Solved – Interpreting a scatter plot of ranks with a particular structure

correlationscatterplotspearman-rho

I am conducting correlation analysis on variables that I cannot assume to be normally distributed, so I am using Spearman's rank correlation instead of Pearson's. The two variables do not seem to be correlated (r = 0.05), yet I am seeing a quite particular structure in the scatterplot of ranks: the scatterplot of ranks

As you can see, around the middle of the ranks (500; these are 1000 data points), there seems to be a positively skewed cloud, which is surrounded by a square (or at least four corner-patches) of points.

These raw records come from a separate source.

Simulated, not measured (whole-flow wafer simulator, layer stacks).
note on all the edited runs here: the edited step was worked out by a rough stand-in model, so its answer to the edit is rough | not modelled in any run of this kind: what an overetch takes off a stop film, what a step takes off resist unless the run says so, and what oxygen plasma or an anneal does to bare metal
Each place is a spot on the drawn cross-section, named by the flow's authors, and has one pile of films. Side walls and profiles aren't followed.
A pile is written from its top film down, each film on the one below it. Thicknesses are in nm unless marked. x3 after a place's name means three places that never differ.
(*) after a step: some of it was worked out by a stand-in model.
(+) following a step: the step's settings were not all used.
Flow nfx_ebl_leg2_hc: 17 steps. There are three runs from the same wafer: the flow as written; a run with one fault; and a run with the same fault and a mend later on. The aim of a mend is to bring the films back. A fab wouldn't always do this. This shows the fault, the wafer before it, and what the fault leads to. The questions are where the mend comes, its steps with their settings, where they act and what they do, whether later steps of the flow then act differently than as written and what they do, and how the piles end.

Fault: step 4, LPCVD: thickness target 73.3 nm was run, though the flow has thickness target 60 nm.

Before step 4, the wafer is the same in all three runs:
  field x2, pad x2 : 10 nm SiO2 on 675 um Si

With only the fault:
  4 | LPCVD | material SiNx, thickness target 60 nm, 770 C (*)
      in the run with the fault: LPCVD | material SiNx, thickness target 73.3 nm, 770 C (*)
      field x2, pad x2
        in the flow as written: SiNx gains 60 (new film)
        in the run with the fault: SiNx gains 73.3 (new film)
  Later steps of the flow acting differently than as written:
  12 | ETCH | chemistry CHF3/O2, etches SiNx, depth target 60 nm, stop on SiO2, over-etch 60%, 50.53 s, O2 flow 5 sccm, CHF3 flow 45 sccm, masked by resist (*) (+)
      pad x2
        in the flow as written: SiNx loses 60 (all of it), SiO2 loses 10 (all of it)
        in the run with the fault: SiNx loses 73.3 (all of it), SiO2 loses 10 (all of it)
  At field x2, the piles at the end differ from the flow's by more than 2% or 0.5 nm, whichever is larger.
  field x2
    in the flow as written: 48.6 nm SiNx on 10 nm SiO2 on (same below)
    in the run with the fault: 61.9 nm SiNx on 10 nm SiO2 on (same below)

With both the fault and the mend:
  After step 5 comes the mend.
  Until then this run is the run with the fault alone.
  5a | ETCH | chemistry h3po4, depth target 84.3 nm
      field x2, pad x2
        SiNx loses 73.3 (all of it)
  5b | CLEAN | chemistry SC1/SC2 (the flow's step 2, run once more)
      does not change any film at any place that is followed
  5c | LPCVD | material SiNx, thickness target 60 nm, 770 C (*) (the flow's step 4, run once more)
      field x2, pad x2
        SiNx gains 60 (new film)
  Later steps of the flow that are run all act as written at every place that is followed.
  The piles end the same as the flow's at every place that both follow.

Is anyone familiar with such a structure? Does this simply mean I should reject outliers on either one of the axes?

Best Answer

If you look at your scatterplot again, you will see that this is not so much corners of a square as it is a kind of an X pattern. As Maartin Buis notes in the comments, this plot looks like it has two groups of data points, one of which has a strong positive relationship between the variables, and one of which has a slightly less strong negative relationship between the variables. If these groups are of roughly the same sizes (which they appear to be) then these correlations cancel out in the aggregate and so you are getting a result that shows low sample correlation.

In view of this, I would suggest you look for a third binary variable that might account for the apparent groups in this plot. You could try plotting your data again, but colouring them by any available binary variables, and see if this demarcates two groups with positive and negative correlation. If this is not available in your data then it might just be a case where you have a lurking variable that is causing mischief.